Week 3

Functions

A function is a self-contained block of code designed to accomplish a specific task. Functions enable:

Divide and conquer: Developing large programs by combining smaller, reusable parts.
Abstraction: Hiding implementation details behind a meaningful name allowing a developer to use a function without worrying about the underlying implementation.
Decomposition: Breaking complex problems into manageable components - when a function can't be defined easily, we can decompose it into a series of smaller functions which are better defined.

Programs are easier to write, test, debug, and maintain when structured as a collection of functions.

Functional Program Structure

In C, all programs must have a main() function. It serves as the entry point of execution. However, instead of doing everything itself we can functionalize the program (breaking it into individual functions) allowing main() to focus on the overall logic while calling other functions to do the actual work.

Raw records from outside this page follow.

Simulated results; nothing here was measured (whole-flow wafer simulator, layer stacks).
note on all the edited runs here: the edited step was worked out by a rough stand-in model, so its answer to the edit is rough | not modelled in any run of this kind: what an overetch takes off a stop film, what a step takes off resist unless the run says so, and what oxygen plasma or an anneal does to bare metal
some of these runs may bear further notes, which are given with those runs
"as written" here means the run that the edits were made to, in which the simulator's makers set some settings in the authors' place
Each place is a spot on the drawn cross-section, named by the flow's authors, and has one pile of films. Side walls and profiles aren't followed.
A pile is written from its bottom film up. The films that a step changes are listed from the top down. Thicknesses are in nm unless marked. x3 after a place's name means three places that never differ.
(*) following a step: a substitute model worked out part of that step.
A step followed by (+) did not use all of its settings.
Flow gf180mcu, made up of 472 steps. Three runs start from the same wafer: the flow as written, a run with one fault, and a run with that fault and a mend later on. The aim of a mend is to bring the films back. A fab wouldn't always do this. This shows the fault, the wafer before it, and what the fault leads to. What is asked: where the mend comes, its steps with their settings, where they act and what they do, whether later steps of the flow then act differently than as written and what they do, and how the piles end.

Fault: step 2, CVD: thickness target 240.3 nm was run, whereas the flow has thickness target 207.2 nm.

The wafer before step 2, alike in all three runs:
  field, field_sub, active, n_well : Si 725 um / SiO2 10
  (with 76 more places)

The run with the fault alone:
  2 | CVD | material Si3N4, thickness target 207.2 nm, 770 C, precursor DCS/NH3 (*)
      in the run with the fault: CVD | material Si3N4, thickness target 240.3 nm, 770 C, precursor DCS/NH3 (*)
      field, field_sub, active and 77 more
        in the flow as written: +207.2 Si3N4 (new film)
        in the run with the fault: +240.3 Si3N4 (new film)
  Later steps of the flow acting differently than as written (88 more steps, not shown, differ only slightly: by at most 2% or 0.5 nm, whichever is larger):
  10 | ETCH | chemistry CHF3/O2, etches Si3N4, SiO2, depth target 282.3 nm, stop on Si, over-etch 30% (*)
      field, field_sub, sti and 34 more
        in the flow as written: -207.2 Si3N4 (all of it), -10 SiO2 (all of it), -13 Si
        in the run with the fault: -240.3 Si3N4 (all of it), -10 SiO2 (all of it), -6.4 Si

This setup reflects a hierarchical calling structure, where main() is the top-level caller (boss) and delegates tasks to helper functions (workers).

Function Definition

A function in C has the following definition:

return_type function_name(parameter_list) {
    statements
}

The return_type tells the type returned from the function (void if there is no return value).
The function_name is the identifier for this function, it should be a clear, easy-to-understand name.
The parameter_list is a comma-separated list of input variables and their types
The statements are the actions taken by the function. If there is a return_type other than void the function must have a return statement in it.

Example:

int square(int number) {
    return number * number;
}

Function Prototype

Recall that C executes code sequentially. If it sees a function caller before the definition of that function, it won't know what to do and the compiler will give an error. We can get around this, somewhat, by placing functions in the order that they are being called but this quickly becomes a mess and often can't even be fully achieved.

To get around this, we can include a prototype near the start of the program that tells the compiler what a function looks like before it's used.

int square(int number);

This prototype allows the compiler to check that the function call has the right signature and also ensures that the return type is compatible for whatever the function is being called to do.

Prototypes must end in a semicolon ; and do not have any of the statements listed. You can optionally omit the parameter names and only include types for the parameters

int square(int);

Note: the idea of prototypes didn't always exist in C. It is actually borrowed from C++. Before this, the compiler wouldn't check the behaviour of functions meaning that no errors would be thrown at compilation but this led to more issues at runtime due to improper use of functions.

Argument Coercion

Function prototypes implicitly convert arguments to the appropriate type a process known as argument coercion.

printf("%.3f\n", sqrt(4)); // this works despite sqrt expecting a double.
//prints 2.000

We need to be careful with these coercions as if they are used incorrectly they can cause information to be lost.

For example, if you pass a double to a function expecting an int the information after the decimal will be dropped. If that information was valuable this can lead to incorrect results.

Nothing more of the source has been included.